Born and raised in New York, Suzanne studied photography at Antioch College in Ohio and the Art Institute of Chicago, before returning home in 1983 to earn her MFA from Pratt Institute, cultivating a style that superimposed layers of paint over her original photos in an attempt to capture the “ecstatic moment” of her subject material. Her career yoked creative pursuits with the business end of the art world. She worked as a gallerist in SoHo while immersing herself in downtown’s No-Wave-tinged culture, where she met her husband, Joaquin Fiol at the Mudd Club. The birth of their daughter, Sarah in 1991, prompted a sabbatical, but after the dissolution of her marriage at the dawn of the 21st century, Suzanne was back on the scene, working with artists and, once again, engaging passionately with music, becoming active in the community that orbited around avant-jazz club Tonic on the Lower East Side.
In 2003, her involvement with the Issue Management photo agency, whose office space was on East 6th street, yielded the earliest version of ISSUE Project Room, which quickly took off as an important new venue for the presentation of experimental music and multi-disciplinary performance. When the photo agency folded and the landlord raised the rent, Suzanne fully committed herself to finding ISSUE Project Room a more permanent residence in the borough she called home, Brooklyn, relocating to a disused oil silo overlooking the Gowanus canal. The organization began to garner a unique reputation, implementing a signature 16-channel speaker system designed, built and donated by composer Stephan Moore, which reflected the organization’s commitment to nascent forms.

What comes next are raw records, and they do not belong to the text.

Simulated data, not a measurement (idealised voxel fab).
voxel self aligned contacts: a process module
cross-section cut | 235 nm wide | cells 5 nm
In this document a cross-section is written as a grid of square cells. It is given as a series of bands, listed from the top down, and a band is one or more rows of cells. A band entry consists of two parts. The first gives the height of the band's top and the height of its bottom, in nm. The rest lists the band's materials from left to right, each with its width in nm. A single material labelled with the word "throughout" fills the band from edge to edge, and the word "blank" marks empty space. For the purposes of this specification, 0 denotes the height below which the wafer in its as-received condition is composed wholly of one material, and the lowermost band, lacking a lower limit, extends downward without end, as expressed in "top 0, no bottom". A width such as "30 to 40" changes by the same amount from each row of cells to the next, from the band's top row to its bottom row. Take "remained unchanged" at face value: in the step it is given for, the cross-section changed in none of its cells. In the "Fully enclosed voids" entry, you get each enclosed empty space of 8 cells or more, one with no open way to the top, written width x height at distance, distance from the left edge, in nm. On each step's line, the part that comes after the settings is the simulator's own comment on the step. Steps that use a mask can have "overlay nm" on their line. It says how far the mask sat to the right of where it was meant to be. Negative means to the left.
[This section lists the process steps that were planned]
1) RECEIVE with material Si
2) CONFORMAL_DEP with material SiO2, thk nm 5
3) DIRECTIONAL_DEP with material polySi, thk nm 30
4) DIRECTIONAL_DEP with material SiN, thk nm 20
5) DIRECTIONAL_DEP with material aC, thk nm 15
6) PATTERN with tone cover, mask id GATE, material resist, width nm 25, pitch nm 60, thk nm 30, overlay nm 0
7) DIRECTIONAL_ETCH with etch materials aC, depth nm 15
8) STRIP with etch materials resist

But it was Suzanne’s direct, outsized personality, filled with matronly warmth and elegance that lured artists of both the emerging and established varieties to the industrial no-man’s land of Gowanus. And her generosity was overly evident, from the spreads of wine, cheese, and fruit left for performers and interns to the attitude she held towards what kind of work was expected (“It's called ‘Project Room’ for a reason,” she said to Interview magazine. “It's important to have a space where you can try something new and, if you don't succeed, you don't succeed. I have issues with artists who are afraid of failing”). This nurturing quality once prompted ISSUE’s managing director Zach Layton to publicly introduce Suzanne as “The Mother of Us All,” which made her visibly annoyed. Still, she would jokingly refer to herself as “Mama Issue” and doled out a Jewish matriarch’s helping of affection, protection, and criticism towards those she worked with most intimately.
When landlord problems arose at the silo, ISSUE moved to its current home at the Can Factory, but efforts towards a more sustainable model of operation were secured when the organization won a competition against over 100 cultural organizations to house its operations in a former Elks Club located in downtown Brooklyn, for a 20-year rent-free lease. Even as Suzanne fought the good fight against a life-draining illness, she worked tirelessly to raise the money needed to move ISSUE into its new digs. And then earlier this year came the news that Brooklyn borough president Marty Markowitz would award ISSUE Project Room $1.1 million to offset moving and construction costs and that Suzanne’s dream for (in her words) a “Carnegie Hall of the avant-garde” would, in fact, become a reality.
Suzanne’s ultimate curation was a fundraiser scheduled for last Friday, an interdisciplinary evening to start off with a poetry reading, followed by bands, live cinema, and DJs. So it was with a heavy sadness when, upon news of Suzanne’s death, the event was reimagined as an ad hoc memorial. Hundreds gathered at the Can Factory, outside which a pink neon sign bearing her signature, designed by Nathan Elbogen and Lite Brite Neon Studio, hung above the front door. Inside, videographer Joly MacFie distributed one-inch punk pins donning Suzanne’s most recent portrait, at once warrior-like and glamorous, amongst the crowd. Moments of consolation yielded to the performance at hand. Backed by the frantic drumming of Ryan Sawyer, trapeze artist Suzanne Rogalsky somersaulted through the air, twisting and turning her body with an aggression not normally associated with the form. It was hard to take one’s eyes off the spectacle, in spite of the tragic situation that framed it. The Mother of Us All may not have been there to see it, but boy was her vision thriving.